Furthermore, I can see that those shots were from the original Japanese version, and that the less grainy shots would have to be from the American shoot. So they must have gotten just about every Japanese-American actor that was around in L.A. at that time and very cleverly worked out ways of using over-the-shoulders and cut-aways and POVs from the Japanese version, then shooting all these scenes with the American actors and reshaping the story. As I’m watching this film, I was stunned, and I said, “Oh, my God, this is far more ambitious than what we’re trying to do.” So I asked Raymond Burr about that. He said, “My part was all done in one 24-hour period.” Then he said, “We’re not going to do that again because back then, my agent made a deal with that production company, saying one day’s work, and they just kept me there for 24 hours until we had it all done.” Burr then said, “Now, young man, today, on this one, we’re working one day — that’s one eight-hour day — and not one minute more.” So I knew I had to work everything out to get all of his angles shot in eight hours. That was my task.

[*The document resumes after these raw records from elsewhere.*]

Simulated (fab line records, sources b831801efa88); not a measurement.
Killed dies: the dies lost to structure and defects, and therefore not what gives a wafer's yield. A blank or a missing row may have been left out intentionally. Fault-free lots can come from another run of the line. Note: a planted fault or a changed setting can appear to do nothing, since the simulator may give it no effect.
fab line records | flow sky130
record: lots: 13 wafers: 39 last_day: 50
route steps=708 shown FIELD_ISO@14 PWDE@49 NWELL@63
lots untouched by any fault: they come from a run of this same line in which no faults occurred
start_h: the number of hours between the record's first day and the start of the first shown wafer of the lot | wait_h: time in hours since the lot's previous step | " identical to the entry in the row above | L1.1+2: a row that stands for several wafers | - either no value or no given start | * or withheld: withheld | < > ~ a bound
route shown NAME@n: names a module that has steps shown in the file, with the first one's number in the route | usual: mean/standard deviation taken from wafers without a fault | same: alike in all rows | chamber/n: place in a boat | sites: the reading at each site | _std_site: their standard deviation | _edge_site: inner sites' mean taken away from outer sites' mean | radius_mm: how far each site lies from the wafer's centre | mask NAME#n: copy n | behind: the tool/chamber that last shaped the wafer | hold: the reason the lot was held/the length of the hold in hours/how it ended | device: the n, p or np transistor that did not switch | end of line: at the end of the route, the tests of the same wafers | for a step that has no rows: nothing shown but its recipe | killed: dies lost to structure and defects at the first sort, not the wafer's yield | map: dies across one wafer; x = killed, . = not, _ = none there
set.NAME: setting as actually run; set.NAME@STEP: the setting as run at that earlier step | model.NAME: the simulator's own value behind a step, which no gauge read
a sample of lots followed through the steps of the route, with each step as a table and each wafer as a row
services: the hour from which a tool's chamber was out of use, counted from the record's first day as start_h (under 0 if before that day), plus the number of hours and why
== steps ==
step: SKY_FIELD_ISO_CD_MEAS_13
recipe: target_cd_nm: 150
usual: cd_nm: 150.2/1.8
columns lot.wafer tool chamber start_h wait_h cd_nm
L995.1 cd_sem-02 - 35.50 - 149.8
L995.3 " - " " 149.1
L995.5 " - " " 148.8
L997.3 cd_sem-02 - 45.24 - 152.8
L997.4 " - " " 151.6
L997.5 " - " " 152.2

Now, I already knew that we were only going to have Mr. Burr for one day. I just thought that I would have maybe 10 or 11 hours for that day. Nevertheless, I already had a plan for how to get this task accomplished. When I was first told that we would have to film all of Burr’s material in one day, I remembered something from my childhood — reading an article in TV Guide about Fred MacMurray. When he was doing the My Three Sons TV series, he had a stipulation in his contract that they would write a number of episodes ahead of time, and then he would come in and, for several days, they would just shoot his part in all those shows, and then he would go away.
The article described how the producers and directors would have to figure out ahead of time, “Okay, here’s what the blocking’s going to be, we need a close-up, we need a three-shot, we need a two-shot of MacMurray.” They would just do all that stuff first, and then go back later on and shoot the other side of the angles. So that was my modus operandi for working with Raymond Burr on Godzilla ’85. I simply sat down and started going through the script and working out sketches and saying, “Okay, if we’re going to look here to here to here to here, which shots have Raymond Burr in it?” Then I would put a color code onto each one, indicating which shots were for the first day, and which shots were for the second and third day. In planning all that, I got to use all my knowledge from film editing. For example, maybe you put a piece of furniture in the foreground when you’re shooting Burr on one location, and when you do the reverse angle, you make sure you get that same piece of furniture in the foreground of that reverse shot so the two images get tied together. We did a lot of shots that way.
For example, we had that scene with the little boy which we shot in a house out at Malibu. That was on day three of the shoot, but Raymond Burr we only had for day one. So we had to build a wall on the soundstage that would match that the house location. I filmed Burr standing in the doorway in the fake wall on the soundstage. Behind the camera, we had a flashing red light, like a police car light, illuminating the wall. When we shot the reverse in Malibu, we had a U.S. government car with a flashing light bar on its roof visible through the window.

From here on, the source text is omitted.